So, please, what on Earth made Nokia so much inferior to Samsung had they had to compete on even ground?

Nokia was out-executing Samsung easily for the previous decade, so please, why would they have stood no chance against Samsung? Nothing you said gives a good explanation for it.

Nokia already had the market, all they needed to do was stuff the channel with desirable products and they'd have won by default.
People were WAITING for Nokia to go Android - yes - imagine that! Most Europeans who were planning to upgrade would have eagerly waited a bit if they could get a Nokia phone instead od Samsung. Well, as Elop decided it wasn't to happen - and the result was an instant crash. With their past reputation they would have easily crushed Samsung who aren't really that popular, just considered the least of all evils.
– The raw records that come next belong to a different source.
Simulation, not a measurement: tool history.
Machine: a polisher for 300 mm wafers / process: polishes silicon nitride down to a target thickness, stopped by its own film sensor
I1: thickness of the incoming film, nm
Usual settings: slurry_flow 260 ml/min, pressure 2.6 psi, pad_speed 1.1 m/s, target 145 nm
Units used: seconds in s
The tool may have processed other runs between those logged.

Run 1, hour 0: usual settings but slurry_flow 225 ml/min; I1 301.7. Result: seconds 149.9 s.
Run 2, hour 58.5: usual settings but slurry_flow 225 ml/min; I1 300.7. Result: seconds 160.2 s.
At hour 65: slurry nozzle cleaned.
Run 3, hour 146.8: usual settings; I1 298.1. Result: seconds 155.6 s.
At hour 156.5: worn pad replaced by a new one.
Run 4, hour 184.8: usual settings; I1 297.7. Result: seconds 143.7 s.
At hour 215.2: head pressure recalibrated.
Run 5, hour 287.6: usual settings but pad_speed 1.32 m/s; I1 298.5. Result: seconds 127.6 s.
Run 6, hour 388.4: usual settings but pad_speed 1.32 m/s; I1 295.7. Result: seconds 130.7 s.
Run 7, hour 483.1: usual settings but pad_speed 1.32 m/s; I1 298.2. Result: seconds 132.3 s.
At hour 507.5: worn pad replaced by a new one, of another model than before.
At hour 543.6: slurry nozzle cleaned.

But I guess that's something an American will never be able to understand.


Boron95 plays according to the book: Repeat lies until they have become "true" and never ever admit counter arguments and fact even deserve mentioning.

So Vatar

Baron does not add any new insight to the discussion. He repeats the same stuff over and over again and hopes that something sticks. He is not open to an honest discussion, has his pre-determined picture of the world, and interprets everything using only his narrow frame.

He is sometimes funny and sometimes just over the top. But he is not to be taken seriously. I would just ignore him.

(And Tomi, as this post has really nothing to do with OPK vs Flop please delete it once you've read it. Thanks.)


"He is sometimes funny and sometimes just over the top. But he is not to be taken seriously. I would just ignore him."

I know, but I still believe that more casual readers have to be made aware that he's a plant intent on promoting American business interests. :D


Hi Tomi,

Is there any possibility that the Nokia board could reject the deal? If they do, presumably Mr Elop will be back at Microsoft and his successor will have to pick a new OS such as Jolla for the future :)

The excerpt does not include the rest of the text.